|Mr. Wuncler:||Magnificent! I admire entrepreneurship in young people.|
|Huey Freeman:||You mean like the 12-year-old girls that work in your sweatshops in Indonesia?|
|Mr. Wuncler:||That's right! Every morning I wake up and put one foot on the ground and the other up the ass of a 12-year-old Indonesian girl. And if this country didn't have unions and child labor laws maybe your generation would understand the value of hard work.|
I hate reading online comments.
I just read some comments posted under a Boondocks episode. The post read: “This show is about everything that’s wrong with black culture, and you are all just proving it.” (In context, this was a part of an ongoing argument between a self-identifying black person and a self-identifying white person. Needless to say, when speaking of online comments, the space quickly turned into another stage for white supremacist ideas—and so “nigger” just started flying all over the place.)

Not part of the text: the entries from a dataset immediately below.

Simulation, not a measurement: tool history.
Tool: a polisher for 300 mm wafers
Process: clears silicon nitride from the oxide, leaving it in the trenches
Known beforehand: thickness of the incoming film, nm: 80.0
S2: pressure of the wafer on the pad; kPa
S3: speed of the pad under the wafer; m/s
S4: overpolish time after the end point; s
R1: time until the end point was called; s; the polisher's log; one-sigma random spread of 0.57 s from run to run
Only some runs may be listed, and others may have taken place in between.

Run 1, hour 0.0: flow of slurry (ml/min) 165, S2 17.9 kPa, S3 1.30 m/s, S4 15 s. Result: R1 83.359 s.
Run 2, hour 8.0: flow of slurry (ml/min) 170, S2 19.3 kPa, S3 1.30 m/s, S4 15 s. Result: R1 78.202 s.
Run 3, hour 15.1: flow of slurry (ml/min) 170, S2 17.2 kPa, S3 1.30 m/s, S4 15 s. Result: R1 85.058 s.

The show isn’t about what’s wrong with black culture or black folks. There’s nothing wrong with black folks. There is something wrong with racism and race relations, and how it plays out in america. That’s what the show is about—it’s satire. It’s about how black americans are perceived and portrayed by both whites and non-whites in america. And if you think that the writers are even beginning to try to create an accurate portrayal of black america, then you’re racist.